DOT OIG releases statement on top management challenges facing DOT. On March 15, the DOT’s OIG issued a statement identifying DOT’s top management challenges for fiscal year 2016. Among other things, OIG stated that PHMSA has not fully implemented safety measures included in the 2011 Act to improve operators’ assessments of gas pipelines, require leak detection systems on hazardous liquid pipelines, and establish regulations for transporting carbon dioxide by pipeline.
PHMSA forms Risk Modeling Work Group. As a result of the September 2015 Pipeline Risk Modeling Methodologies Workshop, PHMSA has formed a Risk Modeling Work Group that will provide technical guidance and recommendations to PHMSA on state of the art pipeline risk modeling methods, tools, and data requirements for gas transmission and hazardous liquid pipelines. The Group will meet April 12 – 14 in Washington, DC, and June 7 – 9 in Houston, Texas.
PHMSA accepting applications for 2016 HMEP grants. On February 2, PHMSA announced that it is accepting applications for Hazardous Materials Emergency Preparedness Grants (HMEP) for States and Territories and Native American Tribes, which provide funding to increase effectiveness in safely and efficiently handling hazardous materials incidents and to aid implementation of the Emergency Planning and Community Right-to-Know Act of 1986. Applications are due May 2.
UPDATES FROM INDUSTRY
Pipeline Association for Public Awareness releases updated emergency contact directory. On March 15, the Pipeline Association for Public Awareness released an updated pipeline emergency contact directory, which provides a list of pipeline operators by state and county with emergency and non-emergency telephone numbers.

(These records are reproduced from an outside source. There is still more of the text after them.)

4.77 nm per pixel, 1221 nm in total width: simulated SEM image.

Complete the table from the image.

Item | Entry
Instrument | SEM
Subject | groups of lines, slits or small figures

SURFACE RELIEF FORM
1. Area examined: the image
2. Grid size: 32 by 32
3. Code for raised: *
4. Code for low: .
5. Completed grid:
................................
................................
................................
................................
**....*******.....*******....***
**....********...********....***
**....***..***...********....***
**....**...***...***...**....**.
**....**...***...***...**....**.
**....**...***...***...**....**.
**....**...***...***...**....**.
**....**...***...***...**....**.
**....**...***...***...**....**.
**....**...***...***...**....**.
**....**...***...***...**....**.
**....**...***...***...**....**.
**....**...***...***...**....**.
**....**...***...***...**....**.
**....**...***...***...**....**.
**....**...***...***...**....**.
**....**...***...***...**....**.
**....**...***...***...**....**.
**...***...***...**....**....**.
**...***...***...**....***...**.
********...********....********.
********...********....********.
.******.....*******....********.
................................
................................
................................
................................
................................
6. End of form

SELECT UPDATES FROM STATES
ARIZONA
On December 11, 2015, the Arizona Corporation Commission issued a supplemental notice of proposed rulemaking (Docket no. RG-00000A-15-0098) to incorporate by reference federal pipeline safety standards and forms that have been adopted through October 1, 2015, and to make certain rules consistent with the federal pipeline safety regulations. Staff responses to certain questions were filed on March 2; public comments are due March 28.
CALIFORNIA
ACA11 (Gatto): This Assembly Constitutional Amendment would propose to the voters of California an amendment to the California Constitution which would authorize the Legislature to relocate or reassign all or a portion of the functions of the California Public Utilities Commission (CPUC) to other state agencies. The amendment would direct the Legislature to adopt structures to provide for greater accountability for state public utilities and to focus on safety, reliability, and ratesetting, and effective January 1, 2019, would repeal provisions of the California Constitution relating to the CPUC. The amendment was introduced on March 9 and referred to the Committee on Utilities and Commerce.
INDIANA
On January 13, the Indiana Utility Regulatory Commission issued a notice of proposed rulemaking to reflect recent changes to the federal pipeline safety standards. A public hearing was held on March 14; comments were due March 21.
NEW YORK
On March 8, the New York State Comptroller issued the results of an audit of the New York Public Service Commission’s (PSC) Department of Public Service (DPS), which conducts pipeline safety inspections and reports to the PSC. The audit concluded that DPS does not verify the accuracy of operator-provided information relating to employee and contractor qualifications, and that DPS does not perform comprehensive data analysis to better identify risks. The audit also found that DPS relies too heavily on operator self-reporting of incidents, having been unaware of at least six gas-related incidents in 2015 that went unreported. The audit recommends that DPS ensure that operator qualifications are accurately documented, develop procedures to identify reportable incidents that operators fail to report, and work with operators to identify all available sources of pipeline safety data and determine the type of analyses that will best identify risks and improve safety.
NORTH DAKOTA
On February 29, the North Dakota Industrial Commission issued a Full Notice of Intent to Adopt and Amend Administrative Rules announcing that it will convene four public hearings on April 11 – 14 regarding proposed regulatory changes that will affect, among other types of facilities, underground gathering pipelines capable of transporting crude oil, natural gas, carbon dioxide, or produced water and salt water handing facilities. For pipelines, the proposed revised rules address information reporting, access to records, bonding, and a wide range of safety requirements, including construction, notification, design, installation, inspections, pipeline rights of way, geographic information system locational data, operations, leak detection, spill response, corrosion control, pipeline integrity, repairs, and abandonment. The proposed rules also contain a number of provisions affecting saltwater handling facilities.
VIRGINIA
HB1261 (Habeeb): On March 7, Governor Terry McAuliffe approved HB1261 which, effective July 1, 2016, authorizes the State Corporation Commission (SCC) to seek an interstate agent agreement with PHMSA authorizing the SCC to inspect interstate gas pipelines located in the state of Virginia, and to collect inspection fees to be used to administer the program.